French regulator gives Facebook three months to respect data protection law

Brussels, 09/02/2016 (Agence Europe) - On Monday 8 February, the Commission nationale de l'informatique et des libertés française (CNIL), the French personal data protection regulator, announced that it had sent a warning to Facebook, in which it informed the company that it had three months to comply with French law. The regulator criticised the company for numerous shortcomings involving personal data protection. According to a press release from the organisation, the President of the CNIL warned the company to “fairly collect data from Internet users that do not have Facebook accounts”.

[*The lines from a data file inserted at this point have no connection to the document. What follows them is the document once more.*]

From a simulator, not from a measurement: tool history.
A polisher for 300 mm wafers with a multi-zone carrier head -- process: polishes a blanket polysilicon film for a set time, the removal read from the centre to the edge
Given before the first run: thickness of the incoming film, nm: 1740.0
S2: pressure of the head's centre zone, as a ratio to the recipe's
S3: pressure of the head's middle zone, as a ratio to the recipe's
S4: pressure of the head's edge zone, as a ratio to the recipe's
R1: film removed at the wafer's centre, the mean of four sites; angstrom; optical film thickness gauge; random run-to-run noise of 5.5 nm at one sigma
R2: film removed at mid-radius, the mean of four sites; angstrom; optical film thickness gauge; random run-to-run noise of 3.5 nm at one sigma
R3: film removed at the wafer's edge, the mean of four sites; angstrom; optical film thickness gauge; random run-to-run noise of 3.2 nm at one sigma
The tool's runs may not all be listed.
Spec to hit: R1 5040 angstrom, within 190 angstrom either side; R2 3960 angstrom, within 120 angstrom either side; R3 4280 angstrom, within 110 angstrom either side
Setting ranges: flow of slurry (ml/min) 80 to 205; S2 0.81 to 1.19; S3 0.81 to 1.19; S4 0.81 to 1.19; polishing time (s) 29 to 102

The French national regulator also called for Facebook members to be able to oppose their data being combined into a block for advertising purposes. Following the announcement by the US giant that it was amending its confidentiality policy, a group consisting of five protection authorities decided to carry out an investigation (France, Belgium, Netherlands, Spain and the Hamburg region) within the G 29 in March 2015. It is in this context that the CNIL carried out spot checks on documents and online, to verify whether the Facebook social network was not contravening the “information and freedoms” law, explained the CNIL. These checks helped reveal many areas of non-compliance with this law.

Facebook is therefore able to follow the Internet habits of those surfing the web, without them knowing, on non-Facebook sites, even if they do not have a Facebook account. “The site contains a cookie on the terminal of each user that visits a public Facebook page, without informing them of this fact (pages of a public event or a friend's page, for example). This cookie therefore allows the site to identify the websites visited by the Internet user when these contain a Facebook button (“like” or “connect”, for example)”.

The social network does not necessarily receive the express consent of Internet users during the collection and processing of data relating to their political or religious opinions or sexual orientation either. Similarly, no information is provided to Internet users about their rights and the use made of their data on the service registration form. The website places cookies for advertising on the computers of the Internet users, without having correctly informed them as a preliminary or having received their agreement, points out the CNIL.

In an effort to propose targeted advertising to its members, Facebook uses a combination of personal data it has on them (provided by the Internet users themselves, collected by the website and other companies in the group or sent by commercial partners), without providing Internet users with a mechanism that would allow them to reject the data being combined into a block for advertising purposes.

The CNIL also criticises Facebook for transferring the personal data of its members to the US on the basis of the Safe Harbor mechanism, which should no longer be possible since the decision made by the European Court of Justice on 6 October 2015. The US and EU have just agreed on a new provision called the “Privacy Shield” but the latter has not yet come into being. (Original version in French by Solenn Paulic)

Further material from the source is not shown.